Mowgli was still a toddler when he was lost in the jungle – his parents feeing the tiger, Shere Khan. There, Mowgli was brought up by wolves, and educated by the bear Baloo and the panther Bagheera. He was happy while growing up and learning the ways of the jungle –and his name was soon known amongst all the animals. But Mowgli’s growing fame provoked resentment and envy, and his life was soon threatened from all sides… First published in the late 1890s, Rudyard Kipling’s two Jungle Books have enchanted generations of children and adults.
Often described as an allegory for the society and politics of the time, The Jungle Book has now been adapted by critically-acclaimed South African playwright, Craig Higginson. The play asks: Who is your family? Those who look the same as you or those who love and nurture you? Here, the tales become a powerful examination of an emerging democracy, and the forces that threaten it. Based on a version by the celebrated director Tim Supple, this adaptation was first staged at Johannesburg’s Market Theatre in 2008. This powerful and magical version of a much-loved classic is as resonant now as it was when it first appeared – both within South Africa and beyond its borders.

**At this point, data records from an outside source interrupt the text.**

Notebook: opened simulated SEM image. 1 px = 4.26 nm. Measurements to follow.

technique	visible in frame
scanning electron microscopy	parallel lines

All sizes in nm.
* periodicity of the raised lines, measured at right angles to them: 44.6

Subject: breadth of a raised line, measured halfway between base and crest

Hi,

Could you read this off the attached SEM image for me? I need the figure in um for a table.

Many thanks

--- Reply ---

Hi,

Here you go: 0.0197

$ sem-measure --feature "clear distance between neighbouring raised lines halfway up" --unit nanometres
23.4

Joseph Rudyard Kipling was an English poet, short-story writer, and novelist chiefly remembered for his celebration of British imperialism, tales and poems of British soldiers in India, and his tales for children. Kipling received the Nobel Prize for Literature in 1907.
Craig Higginson is a playwright, novelist and theatre director. His plays include Dream of the Dog (which transferred to the Trafalgar Studios on the West End), The Girl in the Yellow Dress (on at the Traverse Theatre in Edinburgh 2010), The Jungle Book and Little Foot (commissioned by the National Theatre for the 2012 Connections Festival). Craig has won several awards in South Africa and the United Kingdom, including a Sony Gold Award, an Edinburgh Fringe First and a Naledi Award. His plays are represented by PFD.